"... Latent semantic indexing adds an important step to the document indexing process. In addition to recording which keywords a document contains, the method examines the document collection as a whole, to see which other documents contain some of those same words. LSI considers documents that have many words in common to be semantically close, and ones with few words in common to be semantically distant. This simple method correlates surprisingly well with how a human being, looking at content, might classify a document collection. Although the LSI algorithm doesn't understand anything about what the words mean, the patterns it notices can make it seem astonishingly intelligent. ..."
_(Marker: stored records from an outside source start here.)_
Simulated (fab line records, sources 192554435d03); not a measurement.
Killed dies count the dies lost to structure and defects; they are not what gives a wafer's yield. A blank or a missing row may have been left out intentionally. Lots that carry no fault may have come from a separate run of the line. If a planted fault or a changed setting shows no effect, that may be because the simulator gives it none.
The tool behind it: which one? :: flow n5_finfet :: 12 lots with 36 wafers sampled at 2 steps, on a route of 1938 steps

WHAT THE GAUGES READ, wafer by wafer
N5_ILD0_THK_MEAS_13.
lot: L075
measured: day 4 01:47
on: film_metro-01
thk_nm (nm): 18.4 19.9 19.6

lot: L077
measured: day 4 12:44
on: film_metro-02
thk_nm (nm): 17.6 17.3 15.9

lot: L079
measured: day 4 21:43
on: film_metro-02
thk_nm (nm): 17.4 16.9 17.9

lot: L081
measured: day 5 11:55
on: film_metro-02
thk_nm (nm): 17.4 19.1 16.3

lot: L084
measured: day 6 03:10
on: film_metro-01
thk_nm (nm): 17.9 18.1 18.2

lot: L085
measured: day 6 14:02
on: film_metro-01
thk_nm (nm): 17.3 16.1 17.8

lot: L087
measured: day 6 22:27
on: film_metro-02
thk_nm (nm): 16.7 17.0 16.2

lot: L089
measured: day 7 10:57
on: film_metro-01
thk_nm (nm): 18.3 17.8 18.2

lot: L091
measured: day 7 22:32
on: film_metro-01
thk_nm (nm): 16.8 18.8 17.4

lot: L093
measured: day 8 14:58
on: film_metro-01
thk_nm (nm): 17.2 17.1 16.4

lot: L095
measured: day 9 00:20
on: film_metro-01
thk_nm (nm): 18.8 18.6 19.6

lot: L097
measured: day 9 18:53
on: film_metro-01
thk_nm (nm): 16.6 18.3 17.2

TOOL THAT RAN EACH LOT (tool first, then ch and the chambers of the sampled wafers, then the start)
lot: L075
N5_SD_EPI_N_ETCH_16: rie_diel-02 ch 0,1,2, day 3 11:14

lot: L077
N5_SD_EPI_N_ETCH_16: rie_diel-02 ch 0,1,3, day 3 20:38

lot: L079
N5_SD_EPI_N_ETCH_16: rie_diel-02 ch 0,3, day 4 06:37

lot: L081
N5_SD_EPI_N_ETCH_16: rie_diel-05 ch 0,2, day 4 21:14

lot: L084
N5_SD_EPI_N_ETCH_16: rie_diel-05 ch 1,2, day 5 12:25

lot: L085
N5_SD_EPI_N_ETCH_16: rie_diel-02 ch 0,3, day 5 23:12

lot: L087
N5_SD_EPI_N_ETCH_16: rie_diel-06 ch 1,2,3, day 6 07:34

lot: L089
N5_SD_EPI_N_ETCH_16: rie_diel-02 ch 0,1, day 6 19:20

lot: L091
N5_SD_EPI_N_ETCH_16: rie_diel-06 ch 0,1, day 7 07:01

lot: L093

Description taken from: http://javelina.cet.middlebury.edu/lsa/out/lsa_definition.htm
Algorithm for LSI
To perform Latent Semantic Indexing on a group of documents, you perform the following steps:
- First, convert each document in your index into a vector of word occurrences. The number of dimensions your vector exists in is equal to the number of unique words in the entire document set. Most document vectors will have large empty patches, some will be quite full. It is recommended that common words (e.g., "this", "him", "that", "the") are removed.
- Next, scale each vector so that every term reflects the frequency of its occurrence in context. I'll post the math for this step when I get home. Seems he didn't ever get home ;-)
- Next, combine these column vectors into a large term-document matrix. Rows represent terms, columns represent documents.
- Perform SingularValueDecomposition on the term-document matrix. This will result in three matrices commonly called U, S and V. S is of particular interest, it is a diagonal matrix of singular values for your document system.
- Set all but the k highest singular values to 0. k is a parameter that needs to be tuned based on your space. Very low values of k are very lossy, and net poor results. But very high values of k do not change the results much from simple vector search. This makes a new matrix, S'.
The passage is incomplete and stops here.